Its anniversaries come and go without comment: Occupy’s founding on September 17, 2011, the high-water mark of the Oakland general strike on November 2, the eviction of of the New York camp on November 15, the creation of Occupy Sandy after the superstorm walloped the Northeast on October 29, 2012.
Occupy lost its luster because most people concluded it was a failure. It failed to articulate demands, failed to create a lasting impact, failed to spark a revolution. The haters dismiss Occupy as the “Frenzy that Fizzled.” True believers maintain Occupy triumphed for shifting the conversation from economic austerity to inequality, while ignoring the lack of infrastructure to carry its work and ideas forward. Many who joined or were inspired by it would up feeling confused, bitter, or disappointed at losing a once-in-a-generation opportunity to upend the status quo. Others blame Occupy’s dissolution on police forces that aggressively swept out all the major encampments. But it’s defeatist to say Occupy was vanquished “by a concerted government effort to undo it.” State violence is a given, and some radical movements still succeed.
Occupiers tried repeatedly to resurrect the movement after the main bastions in Oakland and New York City were evicted in November 2011. But it never regained its footing despite the national May Day general strike, protests against a NATO summit in Chicago, the Occupy Our Homes anti-foreclosure movement, Occupy Sandy, and attempted re-occupations of parks, plazas, and buildings across the country.
No, Occupy Wall Street did not fizzle or fail. Its outsized ambitions were destined to crash as there are no left forces strong enough in the United States to keep a mass movement flying high. Occupy is as relevant as ever; the difficulty in coming to terms with it is because of its mixed legacy. When radicals lost the initiative against a bankrupt political system, liberals stepped in to divert energy back into the system.

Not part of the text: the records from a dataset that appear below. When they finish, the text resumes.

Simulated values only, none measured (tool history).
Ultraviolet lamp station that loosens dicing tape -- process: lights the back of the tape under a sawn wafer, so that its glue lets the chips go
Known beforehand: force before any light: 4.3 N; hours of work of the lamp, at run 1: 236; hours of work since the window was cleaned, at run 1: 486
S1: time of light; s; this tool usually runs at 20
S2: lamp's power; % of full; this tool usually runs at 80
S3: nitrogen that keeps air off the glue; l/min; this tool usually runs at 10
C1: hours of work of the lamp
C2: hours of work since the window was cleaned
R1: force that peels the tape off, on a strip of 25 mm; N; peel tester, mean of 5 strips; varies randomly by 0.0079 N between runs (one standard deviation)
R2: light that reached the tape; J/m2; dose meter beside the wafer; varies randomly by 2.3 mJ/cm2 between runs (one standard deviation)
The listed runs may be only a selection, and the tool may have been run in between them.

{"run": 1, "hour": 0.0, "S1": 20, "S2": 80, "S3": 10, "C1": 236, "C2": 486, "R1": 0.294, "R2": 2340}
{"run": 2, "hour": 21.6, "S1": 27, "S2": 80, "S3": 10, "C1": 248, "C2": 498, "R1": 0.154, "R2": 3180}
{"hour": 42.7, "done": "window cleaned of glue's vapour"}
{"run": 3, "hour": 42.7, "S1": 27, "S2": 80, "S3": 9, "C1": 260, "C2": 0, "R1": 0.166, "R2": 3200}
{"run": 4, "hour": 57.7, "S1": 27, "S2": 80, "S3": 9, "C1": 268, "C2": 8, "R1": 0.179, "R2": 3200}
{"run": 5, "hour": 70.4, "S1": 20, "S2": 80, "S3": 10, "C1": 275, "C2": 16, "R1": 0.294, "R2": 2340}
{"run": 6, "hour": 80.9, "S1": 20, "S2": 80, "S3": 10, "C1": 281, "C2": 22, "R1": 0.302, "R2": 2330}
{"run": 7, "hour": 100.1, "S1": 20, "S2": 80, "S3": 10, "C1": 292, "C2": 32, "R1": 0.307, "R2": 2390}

Occupy’s birth in the shadow of and days after the tenth anniversary of the September 11 attacks was a rupture. As the first radical movement of the 21st century in the United States, Occupy revived confrontational politics squelched by the “war on terror.” Its use of direct action for wealth redistribution and against state power has been explicitly adopted by today’s immigrant-rights, low-wage worker, and climate-justice movements. Occupy popularized class lingo with “we are the 99%” and “the 1%,” putting the wealthy on the defensive ideologically. Without Occupy, neither the US$15-an-hour minimum wage movement nor Bernie Sanders’ presidential campaign would have gained such traction.
Activists have tried to anoint successors to Occupy Wall Street, such as Occupy Sandy, the post-hurricane relief effort that was a hybrid of community organizing and charity. But none have matched the spirit or form of Occupy as closely as the Black Lives Matter movement. Now, there is no direct line between the two, as there is with Kshama Sawant. She came to prominence with Occupy, then won election to the Seattle City Council in 2013 on a “$15 Now” platform, and is running for re-election as a “voice for the 99%” against an opponent bankrolled by CEOs, landlords, and business interests.
Black Lives Matter is the true heir to Occupy because it uses militant protest, digital media, and fluid and opaque leadership structures to challenge state power. The difference is Black Lives Matter began by targeting state force rather than its economic power.
Ironically, by early 2012 some Occupy groups were squandering popular capital on “fuck the police” marches that drew only the hardcore. Black Lives Matter has gone the other way, from a cry against the routine killing of unarmed Blacks to connecting police violence to economic violence. Opal Tometi, a leader of Black Lives Matter, told The Nation that “violence that’s sanctioned by the state” is more than the police. It includes poverty, “attacks on labor unions and what that has done to the standard of living, the employability of our people, the kind of wages that we are making, and the benefits.”
Black Lives Matter has had more staying power even as it has experienced growing pains, strategic splits, and conflicts over who is a leader given the ability to use social media to draw a following. Unlike Occupy, Black Lives Matter is rooted in a community. Black America is shaped as much by the violence that birthed this nation, and sustains it, as it as by the resistive creation that’s grown out of the soiled history.
But that doesn’t make Black Lives Matter immune to attempted co-optation, especially in the crucible of the 2016 election. Just as liberal groups like MoveOn, SEIU, and Rebuild the Dream tried to steal Occupy’s thunder with a “99% Spring” linked to their pro-Democratic Party agenda, so too have groups like the Justice League NYC pushed “establishment-friendly reformism” under the banner of Black Lives Matter.
The climate-justice movement is fractured by the same confrontation and cooptation divide. Blockades from below have slowed the construction of pipelines, the movement of coal trains, the development of natural-gas export terminals, and the sailing of oil-drilling ships to the Arctic. But the 2014 “People’s Climate March,” hyped as the next phase of Occupy, was defanged by well-funded liberals who turned it into a corporate P.R. march devoid of politics, instead of the initial vision of a Seattle-style blockade around the United Nations.
This, too, is the legacy of Occupy Wall Street. Amorphous, “leaderless” networks can respond quickly to a crisis but act as quicksand to movement building. Occupiers wound up butting their heads against the state even as they opened up new paths for their successors. These new movements have had more material success than Occupy Wall Street, but the age-old challenge that Occupy put into stark relief remains: will they settle for reform when they came to have a revolution.